1. Nov 3, 2009

### ipitydatfu

1. Prove this statement algebraically and by combinatorial argument
$$\left(\stackrel{n+1}{i,j,k}\right)$$ = $$\left(\stackrel{n}{i-1,j,k}\right)$$+$$\left(\stackrel{n}{i,j-1,k}\right)$$+$$\left(\stackrel{n}{i,j,k-1}\right)$$

attempt

i tried expanding each side to see if i could relate one to another.

(n+1)!/(i! j! k!) = n!/(j!k!(i-1)!)+n!/(i!k!(j-1)!) + n!/(i!j!(k-1)!)

i cant seem to simplify either side to make one equate to the other side.

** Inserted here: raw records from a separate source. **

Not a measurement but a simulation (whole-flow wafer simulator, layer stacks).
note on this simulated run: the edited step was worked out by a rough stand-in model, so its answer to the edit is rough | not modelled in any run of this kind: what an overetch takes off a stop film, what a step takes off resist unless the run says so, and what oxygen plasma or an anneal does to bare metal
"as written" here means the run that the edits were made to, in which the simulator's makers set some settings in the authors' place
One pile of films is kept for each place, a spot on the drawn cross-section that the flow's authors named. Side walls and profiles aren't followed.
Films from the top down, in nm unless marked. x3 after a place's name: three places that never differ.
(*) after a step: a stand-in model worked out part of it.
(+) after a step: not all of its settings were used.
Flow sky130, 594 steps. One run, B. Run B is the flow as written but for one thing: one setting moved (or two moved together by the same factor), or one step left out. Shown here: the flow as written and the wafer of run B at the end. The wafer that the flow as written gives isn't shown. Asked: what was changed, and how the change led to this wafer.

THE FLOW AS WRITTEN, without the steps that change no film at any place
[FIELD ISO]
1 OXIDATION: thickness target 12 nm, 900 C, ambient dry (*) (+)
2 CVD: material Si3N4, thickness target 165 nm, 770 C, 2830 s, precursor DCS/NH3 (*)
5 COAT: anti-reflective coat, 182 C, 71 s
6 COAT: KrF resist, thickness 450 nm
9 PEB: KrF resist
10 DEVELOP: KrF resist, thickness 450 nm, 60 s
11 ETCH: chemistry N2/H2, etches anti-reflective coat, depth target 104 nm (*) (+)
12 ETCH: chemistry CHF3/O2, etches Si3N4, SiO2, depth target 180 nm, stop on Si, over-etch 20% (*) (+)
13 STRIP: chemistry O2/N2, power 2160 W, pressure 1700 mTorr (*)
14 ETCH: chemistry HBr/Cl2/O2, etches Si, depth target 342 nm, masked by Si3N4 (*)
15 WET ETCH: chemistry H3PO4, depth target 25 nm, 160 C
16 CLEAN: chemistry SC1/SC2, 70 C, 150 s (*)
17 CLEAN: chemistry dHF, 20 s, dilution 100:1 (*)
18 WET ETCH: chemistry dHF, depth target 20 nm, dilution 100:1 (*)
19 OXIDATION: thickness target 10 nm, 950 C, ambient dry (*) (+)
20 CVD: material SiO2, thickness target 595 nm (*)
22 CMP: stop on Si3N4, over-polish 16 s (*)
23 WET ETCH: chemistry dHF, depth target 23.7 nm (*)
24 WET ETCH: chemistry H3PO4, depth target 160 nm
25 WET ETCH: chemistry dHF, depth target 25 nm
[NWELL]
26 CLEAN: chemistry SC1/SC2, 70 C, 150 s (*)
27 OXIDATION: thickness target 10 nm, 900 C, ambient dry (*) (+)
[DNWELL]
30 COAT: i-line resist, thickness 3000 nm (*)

oh and can somebody explain how to prove something via combinatorial arguments. for some reason, my book just restates the equation in words, and goes, "hence this is proved" leaves me confused everytime

Last edited: Nov 3, 2009
2. Nov 4, 2009

### Gib Z

Ok well algebraically: you know the denominator you want to get on the RHS, so multiply each fraction by something to make it look like the LHS's denominator.

For combinatorial interpretation, think about what the multinomial coefficients represent. The actual expression from the trinomial case, $$\left(\stackrel{m}{a,b,c}\right) = \frac{m!}{a!b!c!}$$ basically means "If I arrange 3 letters allowing repetitions into a line of total m letters, with "a" repetitions of one of the letters, "b" repetitions of another letter and "c" repetitions of the last letter, how many different ways can I arrange this string of letters? "

So the LHS says if i+j+k = n+1, and I have n+1 letters in a string with i,j and k repetitions, how many ways can I arrange it. The RHS on each term however only has n letters in the string - in other words it removed one. Can you continue?

3. Nov 4, 2009

### ipitydatfu

so ok, i understood the algebraic portion.
ie for the fraction of (I-1)!

1/ (I-1)! = I/I! and so on for j, and k
using the LHS, I+J+K = n+1
once the denominators are the same, in the numerator of the RHS you get:
n!(n+1), which is the same as the (n+1)! on the LHS

combinatorially:
[STRIKE]so you're saying on the RHS, different ways to arrange a string of n letters of i,j,k,(minus 1 of their repititions), either way, subtracting 1 from i,j,k, would result in the same amount of arrangements

so:
i+j+(k-1)=i+(j-1)+k=(i-1)+j+k = n
i+j+k = n+1?[/STRIKE]

nvm i dont understand.

Last edited: Nov 4, 2009
4. Nov 5, 2009

### Gib Z

Well, I told you in words what the multinomial term can be thought of as. So express in words what the LHS says, and in words what the RHS says.

It might be easier to go form RHS to LHS; Remember LHS is arranging n+1 objects with i,j, and k repetitions. The RHS has only n terms to arrange. So it must be one term short on each and we have to add the term to get to n+1. What are the cases of the missing letter and what does that mean about the number of repeats for the each letter in the cases?